I have some doubts about the text streams part, but I firmly believe in the first two segments. Once again coming back to education, it is important that students learn the UNIX philosophy and learn it well. They may not necessarily be writing completely separate programs for every little thing, but the need to preserve modularity in software is generally acknowledged. By learning how programming actually depends on lots of different tools each with their own functions, but with good interfaces, students can better understand how to write modular software. The IDE encourages the idea that powerful software comes in monolithic chunks. Even if the idea is modular and depends on other programs under the hood, that fact is not always obvious to the student. It is much easier to understand the power of modularity when your tools are clearly modular in nature. Consider Emacs: it is extremely modular and extremely extensible by virtue of it’s embedded Lisp interpreter. When you want to give Emacs the powers of an IDE you string together a number of Elisp packages. More importantly you are actively encouraged to write your own Elisp code to bend Emacs to your own. This flexibility is on a completely different level even when compared to modular IDEs like Eclipse.

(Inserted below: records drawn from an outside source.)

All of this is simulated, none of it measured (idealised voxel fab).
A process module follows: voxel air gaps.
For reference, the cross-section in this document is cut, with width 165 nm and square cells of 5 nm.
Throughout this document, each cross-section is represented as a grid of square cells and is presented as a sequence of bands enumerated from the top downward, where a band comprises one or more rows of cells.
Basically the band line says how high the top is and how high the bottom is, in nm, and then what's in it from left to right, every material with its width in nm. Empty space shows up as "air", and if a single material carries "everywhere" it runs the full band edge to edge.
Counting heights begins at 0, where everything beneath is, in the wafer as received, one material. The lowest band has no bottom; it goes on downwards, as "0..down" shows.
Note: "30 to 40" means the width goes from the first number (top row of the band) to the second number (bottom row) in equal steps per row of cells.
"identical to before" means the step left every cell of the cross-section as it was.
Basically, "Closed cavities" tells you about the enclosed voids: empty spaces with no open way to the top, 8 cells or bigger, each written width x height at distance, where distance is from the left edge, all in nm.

I suppose that many of my gripes with IDEs would disappear if they really were integrated. But they’re not. I’m using a bunch of tools for my Software Engineering course: Umbrello for UML, Doxygen for code documentation extraction and Mantis for bug tracking. The only integration here is between Doxygen and KDevelop. This means that designing, implementing and then documenting a feature will mean using several different tools. Umbrello can generate code templates from my UML diagrams, but it can’t update the diagrams as I change the code. That means that when I need to write utility classes or methods, I have to put them in code and then put them in the diagrams again manually. By using an external bug tracker I need to remember to check off on the buglist when I fix something. In a truly integrated environment, the bug tracker would be part of the IDE. As a developer I could then add information to the bug report, such a link to a specific part of the code where the bug exists. Anyone looking at my code later would be able to see that there was a bug associated with that part of the code which had been fixed (or was still active). Of course, this would mean that version control would have to be really tightly integrated so that all the changes ever made could be pulled up and compared at a moment’s notice. If I need to play the juggle-the-program to do my work, I would much rather use distinct programs and tie them together with Elisp or BASH script. In such a case a common text interface would be very useful. UNIX philosophy wins again (to some extent).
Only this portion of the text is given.